The foregoing rule has been followed by us in many cases:Kiffner v. Kiffner, 185 Iowa 1064; Merchants Nat. Bank v. Crist,140 Iowa 308; Robertson v. Schard, 142 Iowa 500; Hunter v.Citizens Sav. Tr. Co., 157 Iowa 168. *1159

It is argued by appellant that this construction of the will results in the creation of a perpetuity, void under our statute. There is nothing in the terms of the will that purports to make the will perpetual in that sense. Whenever the purpose of the trust is fully accomplished, it will become subject to termination. If at that time it should be claimed that the corpus of the trust property should pass to the estate of John, or of John and Maude, there is no necessary conflict between such an ultimate result and the present continuance of the trust during the life of John and Maude. A good illustration of the operation of the law in that regard may be found in a recent case decided by the Supreme Court of Wisconsin. Will of Hamburger,185 Wis. 270 (201 N.W. 267). In that case a testator devised certain property to trustees, making his widow beneficiary of the income thereof. He also devised to the widow the reversion of the trust property, subject, however, to the trust. It was held that no merger was thereby created, and that, though the widow had power to dispose by will of the reversion, such power was subject to the trust, which withheld from her the power of present disposition, during her life, of the trust property.

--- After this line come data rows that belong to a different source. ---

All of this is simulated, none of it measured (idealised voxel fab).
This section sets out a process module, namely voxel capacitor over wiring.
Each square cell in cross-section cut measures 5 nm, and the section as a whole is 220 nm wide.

In the case at bar, the son John may die before November 14, 1933. The duty of the trustees to deliver the remnant of the property to Maude for the benefit of her children will still remain. Whether, after the termination of the trust, the corpus will fall into the estate of John or of Maude, or of both, is a question not necessary to be determined now. Up to this point, the administration of this testamentary trust has proceeded strictly in accord with the directions of the will. No right of the plaintiff's has been violated, and no vested or alienable right of property has yet been conferred upon his debtor.

The judgment of the trial court is affirmed. — Affirmed.